Clearly, when I create the recipes on this blog, I go under the assumption that people are exercising in conjunction with their food intake. :) Of course, I know that this might not necessarily be the case. However, the good news is that if a person exercises, they don't have to be so fanatical about monitoring every little mouthful. Or at least, that's not my personal approach, whether or not I'm exercising.  Likewise, I don't weigh myself every day -- it's usually every week or every two weeks -- and when I do weigh myself, I'm thinking about body fat percentage numbers, and not focusing solely on the number of pounds that the scale is reporting back to me.

I used to obsess about metrics, but found that this approach was neither helpful nor useful in my attempts to manage my weight. From 2007 to 2008, I was able to lose the remaining body fat I needed to lose just by following the above method. I am proof-positive that this approach works and is a healthy, and yes, much more relaxed approach to losing body fat.  If you won't take my word for it, there's photographic evidence: During my 2008-2009 training (for road-racing), I went from a size 8 down to a size 0. The racing photos add 10-15 lbs., but there wasn't an ounce of extra body fat to be found. Just ask my friends & family; they'll tell you it was true. Looking back on it, that was probably a bit too skinny for my body frame, but I was racing really intensively -- it felt like every other weekend sometimes -- and for the first time, even though I was also building muscle, I began having a rather unusual problem -- keeping my weight up, instead of down! That's honestly never been an issue before -- I don't exactly have a stick figure to begin with -- but then when I began marathon-training, I had to readjust my eating, and ended up gaining some of that weight back. :) Sports nutrition is a learning process like anything else, so sometimes it can take a bit of time to find the right balance and the approach that works for us athletes as individuals.

Anyhow, that's what works for me, & so, I'm sticking to it. Honestly, if I follow any other method, I tend to gain weight/body fat instead of lose it; that's primarily because the act monitoring the numbers too closely makes me anxious and obsessive, and it actually becomes counterproductive. I don't need to know what I weigh to the ounce; I'm just concerned with the overall picture.
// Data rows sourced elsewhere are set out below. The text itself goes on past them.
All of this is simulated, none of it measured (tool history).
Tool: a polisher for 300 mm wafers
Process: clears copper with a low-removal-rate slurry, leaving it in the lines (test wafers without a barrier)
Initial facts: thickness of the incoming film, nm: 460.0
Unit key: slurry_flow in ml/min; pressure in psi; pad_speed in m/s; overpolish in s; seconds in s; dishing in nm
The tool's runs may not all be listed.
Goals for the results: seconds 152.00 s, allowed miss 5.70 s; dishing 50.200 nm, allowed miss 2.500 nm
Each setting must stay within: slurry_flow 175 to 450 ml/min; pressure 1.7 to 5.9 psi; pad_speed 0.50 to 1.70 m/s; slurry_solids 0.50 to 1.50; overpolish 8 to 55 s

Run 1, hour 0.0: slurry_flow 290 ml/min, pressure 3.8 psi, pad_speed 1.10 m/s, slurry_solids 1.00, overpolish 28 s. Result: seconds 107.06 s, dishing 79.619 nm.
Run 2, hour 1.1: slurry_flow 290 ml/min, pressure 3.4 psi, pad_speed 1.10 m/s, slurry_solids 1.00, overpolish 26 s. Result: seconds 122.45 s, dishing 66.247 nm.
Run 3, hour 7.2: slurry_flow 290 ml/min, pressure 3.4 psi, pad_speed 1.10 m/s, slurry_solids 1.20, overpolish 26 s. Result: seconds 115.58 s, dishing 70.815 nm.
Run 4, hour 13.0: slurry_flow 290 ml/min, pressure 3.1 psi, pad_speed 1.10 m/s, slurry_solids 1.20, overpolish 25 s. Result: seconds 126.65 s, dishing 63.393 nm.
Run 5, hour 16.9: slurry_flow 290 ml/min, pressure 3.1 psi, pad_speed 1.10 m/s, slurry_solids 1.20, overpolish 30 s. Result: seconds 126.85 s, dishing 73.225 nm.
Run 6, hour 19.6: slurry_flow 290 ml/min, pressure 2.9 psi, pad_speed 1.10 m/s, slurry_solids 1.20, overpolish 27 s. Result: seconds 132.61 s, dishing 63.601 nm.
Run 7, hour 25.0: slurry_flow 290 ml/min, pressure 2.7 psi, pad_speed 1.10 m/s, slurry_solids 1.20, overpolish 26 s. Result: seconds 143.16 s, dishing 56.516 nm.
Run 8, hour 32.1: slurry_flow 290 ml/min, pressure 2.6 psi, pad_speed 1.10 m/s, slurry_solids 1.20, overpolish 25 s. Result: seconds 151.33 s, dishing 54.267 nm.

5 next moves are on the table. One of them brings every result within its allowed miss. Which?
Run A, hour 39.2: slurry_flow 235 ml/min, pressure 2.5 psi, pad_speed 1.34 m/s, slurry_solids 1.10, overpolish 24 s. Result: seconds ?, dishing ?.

Of course, I adjust my intake based on my level of activity, but for me, following a strict meal plan just doesn't jive with my personality. It's not that I don't stick to a "plan" per se, it's just that my eating "plan" is not as strictly regimented because I know that realistically, there's no way I'm going to stick to it, because I'm not the type of person who can eat chicken every Tuesday, etc. Now, this is not to say that I don't have favorite meals that go into rotation every once in a while, but rather that I can make whatever I want, so why limit myself to making the same stuff over and over again. :) Please understand that this isn't said to brag or tout my skills; I'm just saying that maintaining variety in my cooking repertoire and a looser approach to meal planning works better for me. Maybe I'll have some idea of what I'm making for the week -- a number of choices floating around in my head that I'm considering -- but I like to remain flexible, should the factors vary.

Likewise, we tend to go by the European model of grocery shopping -- buying on a daily or semi-weekly basis, and picking what's fresh and in season. That's what my maman did when I lived abroad, and I saw from her example how effective and smart that approach really was. She walked to her local market almost every single day (which is of course good exercise to boot!) to buy fresh ingredients for that night's supper. And, yes, when given the opportunity to buy local, I like to support our local farms, particularly the organic ones.

To be fair, the only "children" we have are cats, and my schedule right now allows me the freedom to spend my days writing and cooking, so I realize that this approach might not be feasible for everyone. However, what I am suggesting is that people reconsider their definitions of what healthy food is. Eating less processed food does two things: It's healthier, for one, because it's been shown that ingesting lots of chemicals has harmful short-term and long-term effects on our bodies, and it's also sending a message to those big food conglomerates that we want healthier food.

As many of you know from watching the slew of green programs on TV, or reading books and watching documentaries on the subject (like Food, Inc., which IMHO, is one of the most important films of the last decade), our food is a LOT less healthier than it was even 50 years ago. Think about that for a second. In the last 50 years, the food industry did more to undo food standards/regulations and quality control than in the last few centuries of food production. And that is anything but a good thing for the health and safety of the average citizen. The number of chemical additives in our food as well as the number of shortcuts that the food industry has implemented in the name of so-called "convenience" has gone up by an alarming rate.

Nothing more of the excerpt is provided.